S1Q3 · Replace Middle with N Times Middle¶
⚡ Quick Reference
Function: replace_middle_with_n_times_middle(t: tuple, n: int) -> tuple
Core idea: find the middle index, slice around it, insert n copies of the middle element.
def replace_middle_with_n_times_middle(t: tuple, n: int) -> tuple:
mid = len(t) // 2
return t[:mid] + (t[mid],) * n + t[mid+1:]
Key rules:
- Input always has odd length → middle index = len(t) // 2
- (t[mid],) * n creates a tuple of n copies
- Concatenate: before + copies + after
Problem Statement¶
Problem
Write a function replace_middle_with_n_times_middle(t, n) that replaces the middle element of the odd-length tuple t with n copies of itself.
Examples:
t=(1, 2, 3, 4, 5), n=5
(1, 2, 3, 3, 3, 3, 3, 4, 5)
t=(1, 2, 3), n=4
(1, 2, 2, 2, 2, 3)
Understanding the problem¶
For t = (1, 2, 3, 4, 5):
len(t) = 5 → mid = 5 // 2 = 2
t[mid] = t[2] = 3
t[:2] = (1, 2)
(3,) * 5 = (3, 3, 3, 3, 3)
t[3:] = (4, 5)
Result: (1, 2) + (3,3,3,3,3) + (4, 5) = (1, 2, 3, 3, 3, 3, 3, 4, 5)

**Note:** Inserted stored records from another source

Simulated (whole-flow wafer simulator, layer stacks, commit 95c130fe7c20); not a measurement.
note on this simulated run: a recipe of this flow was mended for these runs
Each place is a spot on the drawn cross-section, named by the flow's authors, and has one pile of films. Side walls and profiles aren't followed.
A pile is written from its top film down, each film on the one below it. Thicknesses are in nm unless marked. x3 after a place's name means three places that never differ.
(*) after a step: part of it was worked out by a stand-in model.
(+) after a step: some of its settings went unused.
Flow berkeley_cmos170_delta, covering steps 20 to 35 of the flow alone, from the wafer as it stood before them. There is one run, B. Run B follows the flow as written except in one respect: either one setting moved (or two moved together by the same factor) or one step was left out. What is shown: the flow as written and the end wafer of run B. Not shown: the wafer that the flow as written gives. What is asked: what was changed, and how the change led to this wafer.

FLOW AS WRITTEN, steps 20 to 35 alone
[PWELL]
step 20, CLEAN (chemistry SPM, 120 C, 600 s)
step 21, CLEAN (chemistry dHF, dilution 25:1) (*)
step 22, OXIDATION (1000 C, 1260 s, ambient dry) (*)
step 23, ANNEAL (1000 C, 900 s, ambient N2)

(element,) * n - single-element tuple repeated
To create a tuple of n copies of a value: (value,) * n. The trailing comma after value makes it a tuple (not parentheses). Without the comma: (value) * n is just value * n - a number multiplied.
Tracing both examples¶
t=(1,2,3,4,5), n=5:
mid = 2, t[mid] = 3
t[:2] + (3,)*5 + t[3:]
= (1,2) + (3,3,3,3,3) + (4,5)
= (1, 2, 3, 3, 3, 3, 3, 4, 5)
t=(1,2,3), n=4:
Solution approaches¶
def replace_middle_with_n_times_middle(t: tuple, n: int) -> tuple:
l = list(t)
mid = len(l) // 2
l[mid:mid+1] = [l[mid]] * n # replace one element with n copies
return tuple(l)
Convert to list (mutable), use slice assignment to replace the middle element with n copies, convert back. The slice l[mid:mid+1] = [...] replaces exactly one element.
Key takeaways¶
(value,) * n - tuple repetition
The trailing comma makes (value,) a single-element tuple. Multiplying by n gives n copies. Without the comma, (value) * n is arithmetic, not a tuple.
len(t) // 2 for odd-length middle
For any odd-length sequence, integer division by 2 gives the exact middle index: length 3 → index 1, length 5 → index 2, length 7 → index 3.
l[mid:mid+1] = [...] for in-place replacement
Slice assignment l[i:i+1] = new_elements replaces exactly one element with any number of elements - a flexible in-place substitution pattern.